Seniors may sizzle Sunday

Graduation site lacks AC

Evan Adkins leads the way in graduation practice for Free State High School seniors who gathered Friday morning in Allen Fieldhouse to rehearse for Sunday's commencement ceremony.

Tim Brown, left, and Eric Ivins, general maintenance repair technicians for the Kansas University Athletics Department, clean the stands inside Allen Fieldhouse in preparation for this weekend's high school graduations. Temperatures are expected to reach 86-degrees on Sunday for both LHS and FSHS graduations. With no air conditioning in Allen Fieldhouse, organizers are planning for a steamy Sunday.

It could be toasty graduation Sunday in Allen Fieldhouse.

With a forecast calling for temperatures in the mid- to high 80s, Free State and Lawrence High graduates, family and friends will be looking for ways to cope with the heat. The fieldhouse – more than 50 years old – is not air conditioned. It has a ventilation system with fans.

Still, if it is too hot and humid outside, the system won’t be able to keep up, especially with thousands of people inside, said Warren Corman, university architect.

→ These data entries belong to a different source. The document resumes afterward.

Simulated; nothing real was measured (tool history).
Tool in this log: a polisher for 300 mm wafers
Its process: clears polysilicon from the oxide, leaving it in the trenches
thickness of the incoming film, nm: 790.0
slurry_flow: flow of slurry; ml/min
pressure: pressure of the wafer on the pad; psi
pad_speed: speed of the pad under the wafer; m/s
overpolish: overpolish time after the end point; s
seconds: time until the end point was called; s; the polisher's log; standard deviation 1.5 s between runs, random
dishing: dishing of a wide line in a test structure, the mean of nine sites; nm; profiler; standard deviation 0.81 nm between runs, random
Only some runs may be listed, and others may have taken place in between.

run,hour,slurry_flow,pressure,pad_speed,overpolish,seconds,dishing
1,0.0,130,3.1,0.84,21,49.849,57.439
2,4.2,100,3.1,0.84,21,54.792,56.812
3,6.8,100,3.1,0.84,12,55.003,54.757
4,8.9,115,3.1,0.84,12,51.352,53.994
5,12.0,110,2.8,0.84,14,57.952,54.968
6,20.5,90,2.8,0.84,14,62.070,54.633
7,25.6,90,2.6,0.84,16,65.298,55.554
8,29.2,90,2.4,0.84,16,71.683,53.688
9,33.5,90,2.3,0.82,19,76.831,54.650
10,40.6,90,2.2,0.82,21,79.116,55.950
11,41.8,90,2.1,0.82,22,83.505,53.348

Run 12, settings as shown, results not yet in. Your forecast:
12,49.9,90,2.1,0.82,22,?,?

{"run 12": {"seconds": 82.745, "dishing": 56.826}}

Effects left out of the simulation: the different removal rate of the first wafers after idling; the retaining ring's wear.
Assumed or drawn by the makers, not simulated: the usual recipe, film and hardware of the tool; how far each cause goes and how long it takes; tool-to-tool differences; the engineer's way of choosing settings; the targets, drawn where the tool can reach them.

Drinking enough water today will be the first key at trying to stay comfortable Sunday. Free State’s commencement begins at 1 p.m., and Lawrence High will follow at 4 p.m.

To survive the heat on Sunday, Heather Anderson, a nurse with the Lawrence-Douglas County Health Department, provides these tips:

¢ Wear light clothing.

¢ Drink 16 to 32 ounces of fluid, preferably water, every two hours through the weekend.

¢ Fan yourself when possible while sitting in the heat, but try to find a seat with good air flow or one close to the floor.

¢ Take breaks if you need to, such as to get a drink of water or use the restroom. The ceremonies will last about 90 minutes each.

¢ Watch for others who may struggle with the heat, including the elderly or small children.

One of the warmest fieldhouse events in recent memory was on May 21, 2004, when former President Clinton delivered the inaugural Dole Lecture. Temperatures hovered between 90 and 95 degrees, according to published reports.

Adding an air-conditioning system to Allen Fieldhouse has been estimated in the past at $6 million to $7 million, Corman said. Upcoming improvements call for revamping only the ventilation system.

KU crews will open the fieldhouse windows Sunday morning and run the ventilation system to try to keep the basketball arena as cool as possible. But as more people fill the inside and temperatures climb outside, the hot air will rise, particularly during the second ceremony.

“Sit down as low as you can get,” Corman advised.

A Journal-World digital thermometer Friday afternoon measured temperatures between 76 and 79 degrees inside. The lights were off and no one was seated in the bleachers.

School district leaders wanted to have the ceremony in the fieldhouse to take a last-minute rain decision out of play and because they were happy with the 2007 graduation inside. Last year, administrators switched the ceremony into the fieldhouse from Memorial Stadium because of construction there.

Jan Gentry, an LHS assistant principal, said both schools warned graduates to dress comfortably under their gowns. Being able to design the ceremony months in advance inside as opposed to having to worry about rain change from a football stadium made things easier for both schools, she said.

“It really takes the pressure off,” Gentry said.